Play AAC-encoded music in Rhythmbox

Don't bother gstreamer1.0-plugins-bad, use gstreamer1.0-libav instead

Recently I just switched from Foobar2000 (which requires Wine to run in Linux) to Rhythmbox. The first issue I encountered was it didn’t add AAC-encoded songs when I set it to scan library. A quick search for solution resulted in installation of gstreamer1.0-plugins-bad. While it did resolve the issue, but it also installed many packages:

libgupnp-igd-1.0-4
libopenal1
libnice10
libsrtp2-1
libvo-aacenc0
libofa0
libusrsctp1
libsrt1
libwildmidi2
libopenal-data
libfluidsynth1
libmplex2-2.1-0
libmpeg2encpp-2.1-0
libsoundtouch1
libmjpegutils-2.1-0
libvo-amrwbenc0
libspandsp2
libmodplug1
libgstreamer-plugins-bad1.0-0

Guest what, most are not even related to decoding AAC. In searching for leaner solution, I purged them and tried install libvo-aacenc0 only. But now Rhythmbox couldn’t play AAC, at the same time it suggested installing gstreamer1.0-libav or gstreamer1.0-plugins-bad. So, I proceed to install gstreamer1.0-libav and AAC can be played once again. Rhythmbox still can play it even after I purged libvo-aacenc0, so it’s not needed after all.

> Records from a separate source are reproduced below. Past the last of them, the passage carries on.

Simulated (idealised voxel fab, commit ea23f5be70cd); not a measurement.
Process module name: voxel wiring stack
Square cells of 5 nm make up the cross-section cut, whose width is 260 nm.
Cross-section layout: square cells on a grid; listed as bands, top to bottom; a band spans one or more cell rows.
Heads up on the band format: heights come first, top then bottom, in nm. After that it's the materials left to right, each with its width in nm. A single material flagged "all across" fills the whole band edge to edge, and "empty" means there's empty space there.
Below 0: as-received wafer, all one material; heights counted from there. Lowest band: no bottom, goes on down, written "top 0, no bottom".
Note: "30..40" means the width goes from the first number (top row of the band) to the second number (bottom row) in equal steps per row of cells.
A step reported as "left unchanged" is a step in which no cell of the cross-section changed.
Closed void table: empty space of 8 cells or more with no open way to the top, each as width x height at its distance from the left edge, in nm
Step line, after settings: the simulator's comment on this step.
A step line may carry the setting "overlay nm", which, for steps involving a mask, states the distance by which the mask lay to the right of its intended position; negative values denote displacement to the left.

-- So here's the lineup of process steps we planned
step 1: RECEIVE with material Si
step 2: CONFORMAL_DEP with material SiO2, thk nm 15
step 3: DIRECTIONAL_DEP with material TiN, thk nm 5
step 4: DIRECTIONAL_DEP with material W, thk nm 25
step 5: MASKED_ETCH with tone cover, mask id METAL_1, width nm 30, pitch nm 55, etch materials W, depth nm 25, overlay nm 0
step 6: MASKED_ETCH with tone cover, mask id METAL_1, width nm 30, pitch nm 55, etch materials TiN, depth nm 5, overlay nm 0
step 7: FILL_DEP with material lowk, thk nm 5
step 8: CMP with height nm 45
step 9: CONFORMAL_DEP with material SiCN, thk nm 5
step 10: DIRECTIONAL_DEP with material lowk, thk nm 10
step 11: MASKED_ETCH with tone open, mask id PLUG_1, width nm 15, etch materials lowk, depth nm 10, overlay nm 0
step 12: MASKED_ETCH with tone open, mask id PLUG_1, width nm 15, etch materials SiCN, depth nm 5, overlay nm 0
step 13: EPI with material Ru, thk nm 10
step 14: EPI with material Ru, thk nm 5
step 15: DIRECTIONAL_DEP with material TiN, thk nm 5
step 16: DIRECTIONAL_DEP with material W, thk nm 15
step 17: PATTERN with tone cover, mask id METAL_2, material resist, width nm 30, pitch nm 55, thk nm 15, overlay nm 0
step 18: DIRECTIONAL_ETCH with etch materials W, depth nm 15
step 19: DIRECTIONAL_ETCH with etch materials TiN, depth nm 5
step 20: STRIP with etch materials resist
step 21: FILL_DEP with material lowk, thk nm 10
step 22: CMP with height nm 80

To make sure not only Rhythmbox can play AAC, but also recognise it during library scan, I also reset the library by removing “~/.local/share/rhythmbox/rhythmdb.xml”. No issue on that.

One thing still puzzling me is that gstreamer1.0-libav is not actually an AAC decoder itself, (my understanding is that) it acts as a bridge between gstreamer and libav/ffmpeg to enable apps that utilize the former to encode/decode using the later, without additional code changes. The actual decoder I believe is in one of the following packages:

  • libavcodec58
  • libavformat58
  • libfaad2

In my case, the above packages are already installed beforehand, perhaps shipped by default in Ubuntu (maybe not the libfaad2). So if Rhythmbox still can’t play AAC after installing gstreamer1.0-libav, just make sure those packages are there.